Ovid, "The Art of Love" (8 A. D.)

 

The Winery Dream

 

Would you start a winery?

Many people have that dream.  There is some mystique about owning a winery that seeps into the thoughts of men and women as they work at other professions.  I suspect the dream of most of us pictures the owners as the grand patrons, sipping wine on the veranda and smiling at the admiring customers, perhaps helping out in the tasting room from time to time and showing up at banquets to accept awards.  That is a great dream, but I think you will find few examples of new wineries like that. 

Wineries require hard work.  There might indeed be compensating advantages to tending the vines and making the wine, but there should be no doubt that anyone starting a winery from scratch should expect years of difficult times to achieve success.  The old saw is that the way to make a small fortune in the winery business is to start with a large one.  Unless your income and living are secure, plunging blindly into the winery business is probably a good way to go broke.

Yet there are people who not only have that dream, but make it become a reality.  Some are wealthy owners who deserve their success, but let's not talk about them today.  Others are people who work in the industry and achieve reputations that allow them to get commercial backing and support; let us put them aside as well.  For the purpose of this article, we will just speak of those who start with hope and a vision, but little else.

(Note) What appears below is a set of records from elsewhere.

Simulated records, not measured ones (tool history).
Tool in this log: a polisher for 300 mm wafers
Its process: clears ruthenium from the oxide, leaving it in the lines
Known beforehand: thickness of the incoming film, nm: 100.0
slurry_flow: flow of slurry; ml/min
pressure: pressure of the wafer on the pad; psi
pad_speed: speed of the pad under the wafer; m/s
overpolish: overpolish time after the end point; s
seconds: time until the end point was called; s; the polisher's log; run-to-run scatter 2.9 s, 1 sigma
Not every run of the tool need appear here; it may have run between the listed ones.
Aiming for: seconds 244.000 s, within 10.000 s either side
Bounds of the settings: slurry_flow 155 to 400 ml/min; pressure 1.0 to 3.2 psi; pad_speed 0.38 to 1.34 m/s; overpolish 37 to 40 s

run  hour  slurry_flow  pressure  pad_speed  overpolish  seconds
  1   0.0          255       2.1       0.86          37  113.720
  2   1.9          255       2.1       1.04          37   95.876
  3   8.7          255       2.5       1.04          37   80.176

I think these people fall into two classes.  The first would be those who work their way up through the inside route, working in vineyards and tasting rooms, learning as they go, but without the access to funds and backing.  The others would be the true amateurs, the people with little or no background who decide to change their life and do.

We live in New Jersey, far from the wine country of the West Coast.  We have met many wine owners as we toured tasting rooms and wineries over the years, and a fair percentage of those fit this profile.  I remember hearing that the owner of Baldwin Vineyards in New York had commuted 100 miles for years while he got his vineyard established.  Down in Cape May just now a new winery is opening, Turdo Vineyards, where the owner has had a career as a plumber.  In central New Jersey, a group of people have started Silver Decoy.  We can spot others up and down the East Coast.  In many areas, farmers who see their existing markets as too difficult are switching to vineyards and starting wineries because they wish to keep their traditional farm lifestyle and see a way by making wine.  It seems to be a vision of where people want to move their lives and careers.

The prime reason this has become possible is the Farm Winery movement of the 1970s and 1980s.  Laws dating back to the repeal of Prohibition severely restricted the number of wineries in a state, or made it virtually impossible to start one.  In New Jersey, the limit was one winery for every one million residents.  Farm wineries allow a way around this.  Essentially, a Farm Winery license allows a winery to produce wine and sell it through a small number of outlets.  In return, the winery must grow a substantial percentage of their own grapes (since it takes years for a vineyard to produce, there is a period of time to accomplish this).  Freed from the constraints of restrictive law, small wineries began to blossom everywhere East of the Rockies, until there was at least one in every state.

To get back to our question, would you start a winery?  I ask because we get a fair number of questions about it here at the Weekend Winery.  This month, I noticed two interesting indications that it must be even more common a thought than I had believed. 

Unionville Vineyards (not far from the Delaware River, a little above Trenton) is running a class in Viticulture on the 15th: two hours in the classroom, one in the vineyard, limited to 20 people.  There are not that many wineries currently open in New Jersey.  Who are the people going to that class?  Do they simply want to run a few vines out in the backyard, or do they have a vaster dream?

Today, May 1, there is a pig roast and barrel tasting at "Make Wine With Us" a wine-making school in Jersey City.  I do not know a thing about that school, but isn't it amazing that there is a wine-making school in Jersey City? 

As I think about it, I know of other places within the New York metropolitan area where wine-making supplies are sold.  They seem successful, so there must be a hobbyist presence to support them.  Something makes people want to experiment with this, and I suspect deep inside there is a little winemaker in those people, telling them they could make the next big Cabernet or Merlot if only they had the start. 

So what do you think?  Would you start a winery?